5. Interlock Architecture

In this architecture, it is proposed that all dependencies (ripple carry,
memory references, etc.) are enforced with interlocks if needed in order
to preserve correct operation.  Many CPU designs have been proposed over
the years predicated upon software being crafted for the unique CPU, and
thus replacing CPU enforcement with software techniques which avoid the
windows where CPU results are not yet available.

In the author's experience, such designs are barely feasible for the first
instance of such designs.  Software, not having access to the full micro-
state of the CPU, inevitably has to make pessimistic assumptions, discarding
much of the performance actually available.  By the second revision of the
chip, pessimism intersecting with the moving target of the (sometimes poorly
understood) CPU requirements makes this approach almost unlivable.

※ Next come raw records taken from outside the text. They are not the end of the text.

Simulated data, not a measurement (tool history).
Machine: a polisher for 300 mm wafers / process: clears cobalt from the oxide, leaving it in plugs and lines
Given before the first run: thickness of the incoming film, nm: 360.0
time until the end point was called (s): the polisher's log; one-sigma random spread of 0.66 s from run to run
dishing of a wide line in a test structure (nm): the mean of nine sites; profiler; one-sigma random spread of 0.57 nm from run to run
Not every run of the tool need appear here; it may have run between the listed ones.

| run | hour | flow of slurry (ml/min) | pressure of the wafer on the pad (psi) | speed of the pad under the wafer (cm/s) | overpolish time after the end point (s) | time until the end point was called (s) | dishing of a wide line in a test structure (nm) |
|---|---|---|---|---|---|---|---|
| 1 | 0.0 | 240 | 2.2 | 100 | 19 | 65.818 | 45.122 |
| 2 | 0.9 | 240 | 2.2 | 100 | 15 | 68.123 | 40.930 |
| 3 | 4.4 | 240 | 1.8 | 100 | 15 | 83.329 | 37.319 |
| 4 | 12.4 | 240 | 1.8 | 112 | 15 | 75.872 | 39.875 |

6. Exceptional execution flow

This section discusses mechanisms in traditional CPUs where flow of execution
is changed due to factors other than explicit instruction control.

6.1 Interrupts

No allowance is made in this design for interrupts.  The expectation is
that I/O controllers will buffer or DMA data, and the CPU will poll status
registers at a suitable rate.  If a particular external interface is too
demanding for this approach, a front end processor CPU can presumably be
thrown at the problem (the F21 immediately comes to mind!).

6.2 Exceptions

If traps are needed for errors such as divide by 0, the division
implementation will provide this explicitly in software.

6.3 Page faults

This 64 bit design does not have any memory translation, thus all
memory addresses are legal to generate.  While memory range enforcement
and traps are useful in some modes of software debugging, their
presence has such an overarching effect that they are not included in
this architecture.  Some aspects of this debugging support can still
be achieved by adding additional logic to the system board.